Financing activities:
    Stock options and warrants exercised                                 113            758
    Proceeds from issuance of common stock, net of costs                --           12,988
                                                                   ---------      ---------
           Net cash provided by financing activities                     113         13,746

Net decrease in cash and cash equivalents                               (376)       (97,690)

Cash and cash equivalents at beginning of period                         764         98,611
                                                                   ---------      ---------
Cash and cash equivalents at end of period                         $     388      $     921
                                                                   =========      =========



   See accompanying notes to condensed consolidated financial statements.


                                      -3-


                                   EBENX, INC.

              NOTES TO CONDENSED CONSOLIDATED FINANCIAL STATEMENTS

                                   (Unaudited)
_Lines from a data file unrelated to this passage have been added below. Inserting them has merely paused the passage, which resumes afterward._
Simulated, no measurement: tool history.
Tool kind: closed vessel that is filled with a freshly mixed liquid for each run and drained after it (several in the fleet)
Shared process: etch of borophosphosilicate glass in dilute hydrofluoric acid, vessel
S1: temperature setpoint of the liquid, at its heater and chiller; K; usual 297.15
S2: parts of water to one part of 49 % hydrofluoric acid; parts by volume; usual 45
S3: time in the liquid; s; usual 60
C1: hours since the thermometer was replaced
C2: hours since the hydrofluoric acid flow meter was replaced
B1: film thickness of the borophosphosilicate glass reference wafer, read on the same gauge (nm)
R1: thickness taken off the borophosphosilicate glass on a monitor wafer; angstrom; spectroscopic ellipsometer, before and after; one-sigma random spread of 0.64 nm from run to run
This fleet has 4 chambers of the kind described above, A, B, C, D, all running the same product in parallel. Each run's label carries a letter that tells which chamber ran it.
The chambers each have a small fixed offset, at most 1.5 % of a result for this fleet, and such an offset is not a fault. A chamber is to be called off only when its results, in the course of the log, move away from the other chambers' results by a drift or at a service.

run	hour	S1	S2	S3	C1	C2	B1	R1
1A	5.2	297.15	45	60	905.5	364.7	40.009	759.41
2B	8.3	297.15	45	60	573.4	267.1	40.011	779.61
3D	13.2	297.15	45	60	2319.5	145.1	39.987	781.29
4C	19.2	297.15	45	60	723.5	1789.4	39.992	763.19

1.   Business Description and Summary of Significant Accounting Policies

Business Description

     eBenX, Inc., a Minnesota corporation incorporated in September 1993 (the
"Company"), provides technology-based solutions for the purchase, administration
and payment of group health and welfare benefits. The Company currently operates
in a single business segment providing services to employers, brokers and other
employee benefit advisors, and health plans and other carriers. The Company's
customers are located throughout the United States.

Basis of Presentation

     The condensed consolidated financial statements included herein, except for
the December 31, 2000 balance sheet which was extracted from the audited
financial statements of December 31, 2000, have been prepared by the Company
without audit, pursuant to the rules and regulations of the Securities and
Exchange Commission. In the opinion of the Company, the accompanying unaudited
consolidated financial statements contain all adjustments (all of which are
normal and recurring in nature) that are necessary for a fair presentation of
the interim periods presented. Certain information and footnote disclosures
normally included in financial statements prepared in accordance with generally
accepted accounting principles have been condensed or omitted pursuant to such
rules and regulations. The results of operations for the three- and six-month
periods ended June 30, 2001 are not necessarily indicative of the results to be
expected for any subsequent quarter or for the entire year ended December 31,
2001. These unaudited consolidated financial statements and notes included
herein should be read in conjunction with the financial statements and the notes
thereto included in the Company's Annual Report on Form 10-K for the year ended
December 31, 2000.

Principles of Consolidation

     The consolidated financial statements include the Company and its wholly
owned subsidiaries, Arbor Associates, Inc. and Managed Care Buyer's Group, Inc.
All intercompany accounts and transactions have been eliminated in
consolidation.

Net Loss Per Share

     Basic net loss per share is based on the weighted-average shares
outstanding during the period. Diluted net loss per share increases the shares
used in the per share calculation by the dilutive effects of options, warrants,
and convertible securities. The Company's common stock equivalent shares
outstanding from stock options and warrants are excluded from the diluted net
loss per share computation for all periods because their effect would be
antidilutive.

Reclassification

     Certain prior year items have been reclassified to conform to the current
year presentation.


2.   Comprehensive Income

     Statement of Financial Accounting Standards (SFAS) No. 130, "Reporting
Comprehensive Income," establishes standards for the reporting and display of
comprehensive income and its components. Adjustments to comprehensive loss for
the six months ended June 30, 2001 consisted of unrealized gains on
available-for-sale securities of $5,000, resulting in a total comprehensive loss
of $20,524,000. Adjustments to comprehensive loss for the six months ended June
30, 2000 consisted of unrealized losses on available-for-sale securities of
$24,000, resulting in a total comprehensive loss of $3,701,000. The tax effects
of these other comprehensive adjustments were not considered to be material.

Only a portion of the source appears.